My sister has just informed me that she is going to move down to my father’s. *pause…*

I took this news very… calmly. I wasn’t really upset at all actually. I sat there, blank expression, and asked why. She said she didn’t like it here; that she didn’t have a brother anymore, it was like she had two moms. She semi-accused my mother of lying about what my father did to her (physical abuse) while they were married, and that all of the abuse started after she left him. The abuse towards us me that is. She never once had a hand raised against her as a child; his anger was always directed at me. Which makes sense I suppose. I was his faggot son who was, and is, very much like his mother.

We sat there calmly, only once raising or voices over a sub topic I do not recall. I maintained my aloofness, without even really trying. I’m not mad at her for choosing him over my mother, I’m really not. The only thing I seemed to be able to feel while we were talking was sorrow and anger, neither of those emotions directed at her. The child in me, the emotions and memories I have of my childhood, came flooding back. I could see the child inside me, crying his eyes out because the sister that had been a like a twin to him for the first eleven years of his life was choosing to live with the man that had caused him so much pain. I saw the child in me, kneeling there inside me mind, sobbing his fool heart out, but I did not shed a tear. I sat there calmly by the fire, while my sister and I discussed our childhoods and how we remembered them.
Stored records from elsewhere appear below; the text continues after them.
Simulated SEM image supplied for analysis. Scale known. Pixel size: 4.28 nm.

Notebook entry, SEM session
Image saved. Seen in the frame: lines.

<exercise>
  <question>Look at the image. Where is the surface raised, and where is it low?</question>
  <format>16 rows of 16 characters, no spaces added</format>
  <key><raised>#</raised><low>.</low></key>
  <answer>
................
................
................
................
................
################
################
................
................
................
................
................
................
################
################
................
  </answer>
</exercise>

I told her I still did not love my father. I could not forgive him. She said she understood, but of course she does not. She was only four when my parents separated; she did not understand why. She even said that she did not remember all of the things he had done, and to be honest, neither can I. There were so many things… I can’t even seem to remember half. But still, my sister has done a better job of suppressing her memories than I have, it would seem. She told me she had officially been planning this for two months, and that she had spoken with our old councilor about legally moving in with our dad. Bringing her up only made me want to see the files and documentation of all of the times we talked to her about my father.

She (my sister) has not discussed her decision with my mother yet. I will do my best not to reveal her secret. How did we manage to become such conniving, secretive children? All of her friends know that she’s leaving, and the 9 of you who read this know I blog. We have managed to keep secrets from each other rather splendidly, don’t you think?

I sit here now, trying desperately not to cry, and all that is going through my head right now, is my memories of Sam. Completely random, I know, but that’s the truth. I’m petting him, and looking at him, and realizing how terribly much I will miss him when he dies. I’ve thought about this before, with about the same results, but still I think about it again.

He is at least 11 by now, if not older. He is on his last few years of life, although he doesn’t seem quite THAT old. I’m thinking about all of our memories together. About how I would come home from my dad’s, heart broken because of the nights events, and lay down with him. I’m thinking about all the times I’ve shared with him, and how he has seen the majority of my life. And I’m crying. I’m freaking crying right now lol. Ugh I hate crying over things. It makes your throat hurt, and your voice wobble, and your eyes puffy. And everyone for miles knows you were crying just by looking at you. There, tears all gone! Just a few drops on my shirt is all; they’ll dry up in no time.

Back to my sister though; because I seem to have jumped completely off topic. My sister will be leaving sometime at the end of the school year/beginning of summer. She plans to take everything with her, and actually live in the house of our childhood. She always was a sap for that sort of thing. She had this dream for the longest time, that she would get to grow up in that house, but she didn’t. She grew up in three completely different one’s, and all of them my mothers…. I have to say that I have not been mad at her for her decision. I know I’m repeating myself when I say that, but I want to make it clear. I’m genuinely not mad at her. I told her several times that if that was what would make her happy, then she should go. And she should.

I don’t want to keep her here, only to have her hate me for the rest of her life. It’s more healthy that she’s learned to love our father than it is for me to hate him. But still I cannot accept his apology. He only apologized for hitting us. He said that it (his anger/hurt/emotions etc) wasn’t directed at us. It was directed at our mother. And suddenly that makes it ok? Suddenly I’m supposed to love you again because you didn’t mean to hit me and scar me for life? I’m supposed to love you again because you wanted to do all of that to my mother. Well guess what. That excuse doesn’t fucking fly with me buddy. If anything it makes me hate you more. But my sister accepts this as a valid excuse, and forgives him….

I think I’m done with this. Feel free to ask me anything you wish. Sorry for posting such a long depressing thing also, lol. I needed to blog this all out; I’m just sorry I had to bring you all down with me.